Gatoyire, The Man Who Defied Genocide Extremists

Gatoyire speaks during an event at his home village in Gasange

In 1959 when the so called Hutu revolution war erupted and the hunt for Tutsi across Rwanda was heightened, a young man was given a big role; to head a Parmehutu youth league.

Parmehutu or the “Parti du Mouvement de l’Emancipation Hutu” was a Hutu uprising resulting in the death of many Tutsis and forcing the then King Kigeli V and tens of thousands of Tutsis to flee into exile in the neghbouring countries.

This young man’s assignment was to mobilise all Hutu youth to turn against Tutsi and exterminate them.

Despite being given such a heinous role at just 19 years, he never heeded to their call. Instead, he used the same chance and power to unify Rwandans.

Welcome to the story of Damien Gatoyire – a heroic 78-year-old resident of Gasange sector in Gatsibo district, Eastern Rwanda.

He looks frail due to his advanced age, but when you speak to Gatoyire vis – a – vis or on phone, he vividly rembers every stage of his life – right from 1959 when he actively joined politics.

“It was a tough period,” he told KT Press from his home in Gasange. But how did Gatoyire become a hero?

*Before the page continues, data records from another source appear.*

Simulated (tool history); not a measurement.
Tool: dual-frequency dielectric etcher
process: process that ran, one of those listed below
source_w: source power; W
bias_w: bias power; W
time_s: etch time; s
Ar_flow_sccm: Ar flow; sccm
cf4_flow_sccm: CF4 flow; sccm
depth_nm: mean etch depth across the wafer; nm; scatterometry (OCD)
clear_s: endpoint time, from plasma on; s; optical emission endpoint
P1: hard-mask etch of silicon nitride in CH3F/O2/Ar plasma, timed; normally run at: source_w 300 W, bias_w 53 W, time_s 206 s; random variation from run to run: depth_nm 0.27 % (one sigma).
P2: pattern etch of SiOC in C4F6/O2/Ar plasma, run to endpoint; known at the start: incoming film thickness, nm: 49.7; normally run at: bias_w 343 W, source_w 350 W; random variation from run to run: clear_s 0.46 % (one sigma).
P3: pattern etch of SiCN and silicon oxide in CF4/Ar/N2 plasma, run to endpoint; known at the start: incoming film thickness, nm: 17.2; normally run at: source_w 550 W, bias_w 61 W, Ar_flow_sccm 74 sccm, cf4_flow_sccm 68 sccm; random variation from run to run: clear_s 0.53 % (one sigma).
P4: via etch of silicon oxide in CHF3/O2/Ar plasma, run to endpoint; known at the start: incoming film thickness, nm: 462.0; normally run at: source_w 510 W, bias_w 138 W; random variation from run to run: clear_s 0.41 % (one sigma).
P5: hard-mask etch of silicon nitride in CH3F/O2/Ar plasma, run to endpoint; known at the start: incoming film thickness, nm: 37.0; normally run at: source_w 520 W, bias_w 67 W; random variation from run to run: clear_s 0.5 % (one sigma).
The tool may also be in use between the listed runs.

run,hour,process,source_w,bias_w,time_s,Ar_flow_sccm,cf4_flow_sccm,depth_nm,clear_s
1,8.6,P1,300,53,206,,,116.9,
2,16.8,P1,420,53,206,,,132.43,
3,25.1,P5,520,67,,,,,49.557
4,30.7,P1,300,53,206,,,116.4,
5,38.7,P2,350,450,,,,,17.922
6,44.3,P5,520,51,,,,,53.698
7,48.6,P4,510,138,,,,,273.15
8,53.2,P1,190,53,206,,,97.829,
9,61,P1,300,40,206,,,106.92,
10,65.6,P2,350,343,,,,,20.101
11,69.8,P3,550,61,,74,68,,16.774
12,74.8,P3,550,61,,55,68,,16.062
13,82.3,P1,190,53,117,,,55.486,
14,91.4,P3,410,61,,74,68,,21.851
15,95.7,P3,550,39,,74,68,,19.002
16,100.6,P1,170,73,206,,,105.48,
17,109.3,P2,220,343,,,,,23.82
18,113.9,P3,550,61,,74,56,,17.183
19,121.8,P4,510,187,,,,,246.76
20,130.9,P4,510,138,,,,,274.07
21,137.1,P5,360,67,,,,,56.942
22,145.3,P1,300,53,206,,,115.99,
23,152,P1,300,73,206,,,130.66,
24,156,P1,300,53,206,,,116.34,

When former President Gregoire Kayibanda’s government overthrew Rwanda’s mornachy, it was Gatoyire’s turn to lead thousands of youth in his Giti Commune – currently in Gicumbi district in Northern Rwanda.

At the time, Gatoyire had been given the task to lead an anti-Tutsi campaign, and probably spread it through all youths in the former Kigabiro sector.

“This was a bad mission. But I took a responsbility to do the opposite. I started mobilising youths against government plans,” Gatoyire told KT Press.

Living in a state of fear 

What Gatoyire did was noble – but could at the same time cost his life any day. However, he says, “Taking a heroic decision doesn’t just come out of the ordinary. You just feel the call inside you,” says a father of nine.

When the hunt for Tutsi escalated, Gatoyire would go on mobilising the youth to turn down government propaganda that targeted innocent people.

“For example, I could always remind young Hutu men and women whose parents had been given cows by Tutsi to always treat them like their parents. This instilled some sense of togetherness in them,” Gatoyire told KT Press.

By reasoning with them, Gatoyire convinced his constituency to live in peace with each other and whenever his superiors visited his sector, he had a good score because they would show that he was a man of the people.

His campaign yielded results – that no Tutsi was hurt during the 1959 Parmehutu revolution in Kigarama sector, in 1973 and in 1994.

When former President Gregoire Kayibanda was overthrown by Juvenal Habyarimana in 1973, Gatoyire’s leadership appointment also grew.

Despite having no education background, Gatoyire would always out compete others due to his popularity and trust among people in Kigabiro sector.

He was appointed a Sector Executive Secretary – a post he held until 2006 when the current government made reforms in local government.

Back in 1994 when the Genocide against Tutsi erupted in Rwanda, Gatoyire had fully unified his entire sector and Giti commune.

Saving countless Tutsi with an AK47 

As Genocide raged on, Gatoyire who had been given an AK47 gun for self protection, started helping Tutsi to flee their homes for safety.

“Giti Commune neighbors Murambi Commune which was famous for killing so many Tutsi under the notorious Jean Baptiste Gatete. At the time, I had been known to be shielding fleeing Tutsi. This made me a target,” Gatoyire told KT Press.

Gatoyire had also kept a boat inside his home – which he used to ferry Tutsi through Lake Muhazi.

“I always did this at night,” he says.

The former Murambi commune burgomastre (mayor), was Jean Baptiste Gatete popularly known as the ‘Butcher of Murambi’, due to his active role in the killing of thousands of Tutsi during the Genocide.

Gatete is now in prison serving a 40-year sentence for Genocide crimes.

Gatoyire cannot recall the number of Tutsis he saved.

“They were so many. Some of them had sought shelter in my home, while I helped others to cross the Commune and flee to neighbouring countries,” Gatoyire who now lives in his native Gasange sector told KT Press.

Receiving ‘Friendship pact’

In 2015, about 6000 people were screened while17 of them were nationally recognized as ‘protectors of friendship pact’.

Gatoyire was part of the 17. Speaking at the ‘Unity Award 2015’ gala organized by Unity Club, President Paul Kagame said, “When you see these Rwandans we recognize here, I personally feel I couldn’t have done what they did…especially doing it after they had faced the worst.”

In his home village in Gasange sector, Gatoyire is still a respected elder.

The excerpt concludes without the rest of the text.